Nationalism, African-American and Quebecois

LeoCasey at LeoCasey at
Sat Oct 21 19:11:32 MDT 1995

Two different threads have raised the problematic of nationalism in different
ways, and I would like to respond to them in order.

There is a way in which Doug is absolutely correct that, in the abstract, the
notion that African-Americans constitute an opppressed nation is not a very
helpful analysis of their status, nor a very useful prescription for the
alleviation of their oppression. What Doug ignores, however, is the
historical context in which this nationalist analysis took root within the
Marxist tradition. Pre-World War II Marxism in general and Marxist-Leninism
in particular had an extremely limited repertoire of concepts for
understanding non-class contradictions, with the category of nation being the
primary, if not the sole, non-class analytical concept; moreover,
Marxism-Leninism has never been known for its theoretical innovations, so
virtually all social phenomena were squeezed, one way or another, into the
existing repertoire. Further, the struggle against the oppression of other
African peoples and peoples of African descent, in Africa and in the
Caribbean, was indeed an anti-imperialist struggle against national
oppression, and Pan-Africanism was influential in the Americas, adding to
tendency to see African-American oppression through a nationalist lens. Thus,
insofar as the oppression of African-Americans was to be understood as
something more than and different from a general class exploitation,  there
was little option but to conceptualize it as national oppression. The problem
was once this logic was carried through to its logical conclusion, you end up
with the lunancy of the 'black belt' nation thesis.

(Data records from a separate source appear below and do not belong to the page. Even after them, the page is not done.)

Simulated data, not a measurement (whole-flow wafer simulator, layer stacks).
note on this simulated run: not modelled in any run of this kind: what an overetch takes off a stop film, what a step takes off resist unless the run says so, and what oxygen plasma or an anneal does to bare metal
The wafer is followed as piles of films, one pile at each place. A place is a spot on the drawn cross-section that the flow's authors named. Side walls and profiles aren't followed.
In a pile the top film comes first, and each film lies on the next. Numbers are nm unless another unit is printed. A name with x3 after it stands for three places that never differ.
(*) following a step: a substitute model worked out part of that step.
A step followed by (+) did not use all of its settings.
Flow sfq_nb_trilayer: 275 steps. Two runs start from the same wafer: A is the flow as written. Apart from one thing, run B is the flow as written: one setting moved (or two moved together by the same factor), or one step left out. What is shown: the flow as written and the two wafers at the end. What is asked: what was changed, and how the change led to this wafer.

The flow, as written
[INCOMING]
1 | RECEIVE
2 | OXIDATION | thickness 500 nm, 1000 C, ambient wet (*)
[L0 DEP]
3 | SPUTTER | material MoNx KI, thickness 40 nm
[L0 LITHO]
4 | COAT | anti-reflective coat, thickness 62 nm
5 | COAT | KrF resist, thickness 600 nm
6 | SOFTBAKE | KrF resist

Now, while Doug and I would agree that nationalism is not a vey useful
analytical frame for understanding African-American oppression, I think we
would have significant differences on the conclusion we would draw from that
premise. If I do not read him incorrectly, I think that he would return to a
basically Debsian socialist view which subsumes African-American oppression
within a general class exploitation. By contrast, I would like to expand the
repertoire of analytical concepts so that we could understand race as a
distinct social form not reducible to class or to nationality. I believe that
the work of Omi and Winannt, Cornel West, Paul Gilroy and others, making use
of discourse theory, are significant contributions in this respect.

Although I find myself siding with Jerry more often than not, I think he is
historically dated and somewhat limited in his analysis of Quebecois
nationalism, and that Valerie, as a person on the scene is much closer to the
mark. I lived for close to six years in Toronto while in graduate school, and
one really has to live in Canada, I think, to obtain a good grasp of how the
American news media filters and restricts our knowledge of Canada's political
development. The 'quiet revolution' and then the late 1960s and early 1970s
did see the development of a modern, left-wing Quebecois nationalism,
distinct from the traditional, clerical and right wing nationalism of the
Union Nationale. (I think Valerie is mixing apples and oranges when she
paints an unbroken line of continuity from the traditional nationalism to its
contemporary forms). Even during the first 1980 referendum for sovereignty,
the Quebecois nationalism of the Parti Quebecois under Rene Levesque had a
soft social-democratic cast. But since the death of Levesque and the rise of
Parizeau, Quebecois nationalism has taken a decided turn to the right. Under
the PQ of Parizeau the rights of national and ethnic minorities, especially
the aboriginal peoples, are under serious attack, unparalleled throughout
Canada -- even in the Western provinces under the control of right wing
populist regimes. The PQ has continually fought enshrining minority rights
and women's rights in the Canadian constitution. There is little question but
that an independent Quebec under Parizeau would have an economic strategy of
rapid, complete integration into American capitalism. The Canadian left of
all stripes, once generally principled defenders of Quebec
self-determination, have thrown their hands up in disgust.

Quebec independence would also have two deleterious consequences. First,
there is little doubt that reaction in the rest of Canada would be end
bilingualism and to strip the Francophone Canadians, a substantial national
minority in the rest of the country, of their rights. Secondly, Canadian
disintegration (and possibly assimilation into the United States) would
almost certainly ensue, even if not in the short term. As a supporter of
Canadian national independence (and a critical supporter of Canadian
nationalism -- it can get silly at times), I do not see this as a positive
development. Given the relative size and power of the two countries, such a
development would mean the disappearance of a distinctive Canadian national
culture and of the social democratic tradition within Canada.